Extracting a table when two columns share same element name

Discussions and Tech Support related to website data extraction, screen scraping and data mining using iMacros.
Forum rules
iMacros EOL - Attention!

The renewal maintenance has officially ended for Progress iMacros effective November 20, 2023 and all versions of iMacros are now considered EOL (End-of-Life). The iMacros products will no longer be supported by Progress (aside from customer license issues), and these forums will also no longer be moderated from the Progress side.

Thank you again for your business and support.

Sincerely,
The Progress Team

Before asking a question or reporting an issue:
1. Please review the list of FAQ's.
2. Use the search box (at the top of each forum page) to see if a similar problem or question has already been addressed.
3. Try searching the iMacros Wiki - it contains the complete iMacros reference as well as plenty of samples and tutorials.
4. We can respond much faster to your posts if you include the following information: CLICK HERE FOR IMPORTANT INFORMATION TO INCLUDE IN YOUR POST
Post Reply
tennisdude
Posts: 7
Joined: Mon Jan 30, 2017 9:48 pm

Extracting a table when two columns share same element name

Post by tennisdude » Thu Mar 30, 2017 4:52 pm

Hi,

I'm trying to extract a table with 7 columns of data.

In the table I'm trying to extract two columns share the same element name "CLASS:player-name" I have to apply a regular expression to that element name to remove additional data I do not need.

When I try to create a loop on the POS of the individual element when The script loops it uses the same player name for both columns in the csv file.

I've tried to get the script to use relative extraction and have had no luck.

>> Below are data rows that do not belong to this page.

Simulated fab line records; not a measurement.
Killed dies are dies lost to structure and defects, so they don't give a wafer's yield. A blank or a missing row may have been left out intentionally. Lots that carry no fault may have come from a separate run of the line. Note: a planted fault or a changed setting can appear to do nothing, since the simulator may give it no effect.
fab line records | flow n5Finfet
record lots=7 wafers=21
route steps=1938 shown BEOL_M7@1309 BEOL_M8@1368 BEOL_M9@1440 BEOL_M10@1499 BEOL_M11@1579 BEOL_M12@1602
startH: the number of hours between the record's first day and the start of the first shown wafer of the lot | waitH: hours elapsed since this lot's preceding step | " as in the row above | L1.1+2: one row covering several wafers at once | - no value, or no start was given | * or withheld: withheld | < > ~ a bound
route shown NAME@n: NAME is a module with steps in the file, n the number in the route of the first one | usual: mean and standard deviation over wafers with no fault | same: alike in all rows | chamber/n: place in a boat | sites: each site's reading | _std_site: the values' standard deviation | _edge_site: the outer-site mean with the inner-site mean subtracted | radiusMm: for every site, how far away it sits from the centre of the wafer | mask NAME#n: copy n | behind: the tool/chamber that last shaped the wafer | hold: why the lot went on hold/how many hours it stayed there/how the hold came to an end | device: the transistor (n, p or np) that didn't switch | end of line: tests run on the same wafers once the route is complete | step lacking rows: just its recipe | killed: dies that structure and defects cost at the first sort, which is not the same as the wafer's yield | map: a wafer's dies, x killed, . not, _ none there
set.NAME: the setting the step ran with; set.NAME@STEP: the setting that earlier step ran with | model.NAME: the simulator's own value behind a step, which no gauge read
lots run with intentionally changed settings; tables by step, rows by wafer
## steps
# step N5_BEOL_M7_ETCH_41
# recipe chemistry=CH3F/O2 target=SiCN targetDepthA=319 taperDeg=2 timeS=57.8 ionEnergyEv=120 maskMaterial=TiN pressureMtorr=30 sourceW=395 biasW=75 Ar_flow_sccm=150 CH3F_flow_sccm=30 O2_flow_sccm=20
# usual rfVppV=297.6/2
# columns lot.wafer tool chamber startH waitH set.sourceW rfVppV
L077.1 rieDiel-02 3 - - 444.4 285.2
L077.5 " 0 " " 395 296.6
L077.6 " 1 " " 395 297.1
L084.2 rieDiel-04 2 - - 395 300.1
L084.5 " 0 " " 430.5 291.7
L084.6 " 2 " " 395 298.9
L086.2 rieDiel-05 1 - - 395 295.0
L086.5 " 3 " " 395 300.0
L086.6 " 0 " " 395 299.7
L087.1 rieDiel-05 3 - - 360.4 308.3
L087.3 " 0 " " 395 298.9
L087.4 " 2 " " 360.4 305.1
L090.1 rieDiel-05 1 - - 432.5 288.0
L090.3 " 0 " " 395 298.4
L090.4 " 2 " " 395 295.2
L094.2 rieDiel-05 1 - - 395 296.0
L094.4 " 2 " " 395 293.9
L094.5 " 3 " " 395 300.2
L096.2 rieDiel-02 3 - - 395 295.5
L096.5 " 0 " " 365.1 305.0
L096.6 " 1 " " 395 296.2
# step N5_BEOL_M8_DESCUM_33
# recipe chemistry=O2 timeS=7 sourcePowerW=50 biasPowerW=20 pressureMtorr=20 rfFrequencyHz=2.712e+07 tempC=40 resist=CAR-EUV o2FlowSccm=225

Could some of the imacros wizards help me or point me in the right direction??

Cheers
TD

Code: Select all


VERSION BUILD=10022823
TAB T=1
TAB CLOSEALLOTHERS
URL GOTO=https://matchstat.com/tennis/all-upcoming-matches

TAG POS=3 TYPE=TD ATTR=CLASS:round EXTRACT=TXT
TAG POS=3 TYPE=TD ATTR=CLASS:event-name EXTRACT=TXT

TAG POS=5 TYPE=TD ATTR=CLASS:player-name EXTRACT=TXT
SET !EXTRACT EVAL("'{{!EXTRACT}}'.replace(/ \\(.+/gm, '');")

TAG POS=6 TYPE=TD ATTR=CLASS:player-name EXTRACT=TXT
SET !EXTRACT EVAL("'{{!EXTRACT}}'.replace(/ \\(.+/gm, '');")

TAG POS=3 TYPE=TD ATTR=CLASS:odds-td<SP>odds-0 EXTRACT=TXT
TAG POS=3 TYPE=TD ATTR=CLASS:odds-td<SP>odds-1 EXTRACT=TXT
TAG POS=3 TYPE=TD ATTR=CLASS:h2h EXTRACT=TXT

SAVEAS TYPE=EXTRACT FOLDER=* FILE=T1.csv

chivracq
Posts: 10301
Joined: Sat Apr 13, 2013 1:07 pm
Location: Amsterdam (NL)

Re: Extracting a table when two columns share same element n

Post by chivracq » Fri Mar 31, 2017 1:05 am

tennisdude wrote:Hi,

I'm trying to extract a table with 7 columns of data.

In the table I'm trying to extract two columns share the same element name "CLASS:player-name" I have to apply a regular expression to that element name to remove additional data I do not need.

When I try to create a loop on the POS of the individual element when The script loops it uses the same player name for both columns in the csv file.

I've tried to get the script to use relative extraction and have had no luck.

Could some of the imacros wizards help me or point me in the right direction??

Cheers
TD

Code: Select all

VERSION BUILD=10022823
TAB T=1
TAB CLOSEALLOTHERS
URL GOTO=https://matchstat.com/tennis/all-upcoming-matches

TAG POS=3 TYPE=TD ATTR=CLASS:round EXTRACT=TXT
TAG POS=3 TYPE=TD ATTR=CLASS:event-name EXTRACT=TXT

TAG POS=5 TYPE=TD ATTR=CLASS:player-name EXTRACT=TXT
SET !EXTRACT EVAL("'{{!EXTRACT}}'.replace(/ \\(.+/gm, '');")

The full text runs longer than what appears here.